Since having a baby, my eyes have been open to a new world of body shaming. Unfortunately, body shaming is nothing new in our society, but I never realized it started at early as infancy.
This my daughter, Livia.
When she was born she was in the 50th percentile, and pretty quickly worked her way up to the 90th percentile. My baby is fed, nourished, and healthy. As a breastfeeding mother, I especially take pride in the fact that I have been able to provide her with this nourishment to thrive.
A friend tells me she has gotten so big, no big deal… a stranger exclaims how adorable her cheeks are, I agree (she got those from me!)… a relative remarks on her chunkiness, I’m good. All of these are things you would typically say to a baby, and I understand that there is nothing malicious behind them.
I am not talking about those types of comments. I am talking about legit body shaming of my sweet, innocent baby.

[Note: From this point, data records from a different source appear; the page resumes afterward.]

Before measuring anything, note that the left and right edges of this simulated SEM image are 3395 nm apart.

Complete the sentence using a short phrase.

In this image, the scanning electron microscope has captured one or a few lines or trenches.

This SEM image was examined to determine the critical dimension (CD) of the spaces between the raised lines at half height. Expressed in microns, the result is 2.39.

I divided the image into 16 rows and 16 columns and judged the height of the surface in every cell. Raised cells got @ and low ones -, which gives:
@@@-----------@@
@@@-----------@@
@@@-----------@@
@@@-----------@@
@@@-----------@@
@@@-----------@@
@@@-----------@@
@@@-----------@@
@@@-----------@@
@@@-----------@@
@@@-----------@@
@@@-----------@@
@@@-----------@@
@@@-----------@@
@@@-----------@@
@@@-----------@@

The first time it was from an endearing older woman who said, “Oh wow, you don’t miss many meals do you?” This comment made me chuckle at first, mostly because it caught me off guard. I thought, “Wait, that’s kind of a strange thing to say, right?” but didn’t really think much of it after that.
Until it happened again…and then again.
This third time by a complete stranger in a restaurant. I will never forget this encounter, because this is when I decided that this is not okay. A family sat down at a table next to us, which distracted Livie as we were feeding her. She kept staring at the man as he sat down, and he says to her, “You better turn around and eat, although it doesn’t look like you’ve missed many meals.” I ignore and look away, until I hear his wife exclaim, “Oh look at those fat cheeks!”
Fat?? You are going to comment on a body part of my daughter with the word fat? Oh. No.
This is when I lost it… inside my head of course, because until now I was not someone to confront others, especially in public. But this is my baby girl, and I am not going to stand for this anymore. This needs to stop. Mama Bear is coming out, and I wish I could go back to that moment and let her out then.
Let me just clarify… It does not bother me ONE BIT that she is in the 90th percentile, that she has perfectly chunky baby rolls (as a lot of babies do), and the most adorable, squeezable cheeks around. This is not a crazy new mom being oversensitive about her baby’s size. I am not even saying anything about her size. This is not about her.
This is about our society, and the way that body shaming is so interwoven into our social norms that people think it’s perfectly fine to publicly comment on another’s body. And even crazier, most times people think they are actually giving compliments when saying these things.
“Doesn’t look like you’ve missed many meals.” When is this ever a compliment? Would you say this to an older child? A teenager? An adult? No way. Don’t say it to my baby.
“Look at those fat cheeks!” Like she is some exhibit on display for you to exclaim about her features. Just. Stop.
No wonder kids, especially girls, grow up to have body image issues as young as elementary school age when they are hearing comments like this from the time they are infants. This type of talk about another person’s body is NOT okay, and it shouldn’t matter if that person is “just a baby.” I want my daughter to be brought up with a healthy body image, and be surrounded by positive body talk. I want her to know that while it is important to be healthy and active, the type of person you are is more important than what you look like. Your value is in your ideas, your thoughts, and the way treat others. And that needs to start now.
If you are someone who has made comments like this before, this is a PSA for you to stop. No matter how you may mean them, it is body shaming, plain and simple, and it is hurtful. If you are a parent that has also experienced this, speak up with me. Do not let this continue. Mama Bear is out, and she is here to stay.